I'm glad you're enthusiastic, but I still don't understand why you insist on using such a tiny number of games (only 4 per network!!) and justifying it on the basis of wanting to serve "end users".
If that is the only computation power you can afford, sure. I absolutely respect and appreciate doing the best one can with limited resources. No problem!
But instead if it's a deliberate choice to use fewer games to better match what end users would experience, then it's silly. Rather than deliberately using an error-prone measurement because you think most users will not notice, it's certainly at least no harm to use an accurate measurement (more games) and report the accurate difference. Then each user can decide for themselves if the accurately-reported difference is big enough to care about.
Four games per test is especially few. Consider a bot A that beats B 60% of the time. I would guess most people would consider that not a huge difference, but still a respectable one. However, with only 4 games, the chance that B beats A 3-1 or 4-0 is about 18%! So there is an 18% chance you'd come up with the entirely backwards conclusion.
You've argued many times in the past that "end users" will only use the bot for few games themselves, therefore the way to make the best recommendation is to test using only a few games because it better matches the usage, rather than tests with a large number of games. We can see by the following example that such logic isn't very good:
- Suppose we did do a 4 game test and we did get a 3-1 result in favor of B (getting a result that was only 18% likely is very possible!).
- Suppose we also did a 1000 game test and this time, the result was that A won 613 games and B won 387 games.
Consider a user who plans to use either bot A or bot B in a tournament where it will play 4 games, and they want the bot with the best chance of doing well. Based on the above two tests, which bot should we recommend to them? Should we trust the 4 game test and recommend B because the tournament will also be 4 games, therefore a 4-game test is the most reliable? Our should we trust the 1000 game test and recommend A because the 1000 game test is overall more accurate measurement?
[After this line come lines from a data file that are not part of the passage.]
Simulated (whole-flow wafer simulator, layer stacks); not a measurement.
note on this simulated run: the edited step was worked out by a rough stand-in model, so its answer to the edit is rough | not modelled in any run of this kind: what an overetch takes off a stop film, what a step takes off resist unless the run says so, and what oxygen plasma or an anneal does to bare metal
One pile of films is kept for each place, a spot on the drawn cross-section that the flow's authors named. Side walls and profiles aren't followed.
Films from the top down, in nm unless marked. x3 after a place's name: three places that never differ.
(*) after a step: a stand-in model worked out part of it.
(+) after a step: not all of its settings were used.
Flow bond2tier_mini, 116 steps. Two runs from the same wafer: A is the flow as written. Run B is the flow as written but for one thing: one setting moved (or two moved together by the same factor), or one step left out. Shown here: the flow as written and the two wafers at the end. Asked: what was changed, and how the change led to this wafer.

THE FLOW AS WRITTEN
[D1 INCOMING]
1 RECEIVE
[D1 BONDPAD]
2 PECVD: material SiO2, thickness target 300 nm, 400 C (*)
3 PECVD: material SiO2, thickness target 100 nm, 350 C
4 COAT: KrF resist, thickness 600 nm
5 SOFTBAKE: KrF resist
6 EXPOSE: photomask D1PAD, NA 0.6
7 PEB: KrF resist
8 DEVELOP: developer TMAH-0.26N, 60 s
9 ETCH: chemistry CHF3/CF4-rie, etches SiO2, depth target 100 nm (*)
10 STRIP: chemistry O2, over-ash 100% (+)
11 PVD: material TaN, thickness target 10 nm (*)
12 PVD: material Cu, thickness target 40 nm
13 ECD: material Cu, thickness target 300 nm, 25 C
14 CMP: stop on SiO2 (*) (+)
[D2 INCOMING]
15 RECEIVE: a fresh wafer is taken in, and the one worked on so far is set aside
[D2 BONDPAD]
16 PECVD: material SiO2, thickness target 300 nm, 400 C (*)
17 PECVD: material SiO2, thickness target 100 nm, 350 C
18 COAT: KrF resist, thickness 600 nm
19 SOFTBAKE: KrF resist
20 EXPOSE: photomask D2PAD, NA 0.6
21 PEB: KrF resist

Obviously we should recommend bot A to them!
We can see here a clear demonstration that the principle "if end users will only notice larger differences and will only be using the bot for a very few games, then the best way to make a good recommendation to to also run tests using only a very few games" is a bad principle. The way to make a good recommendation to an end user that will run few games is to test
many times more games than they will use.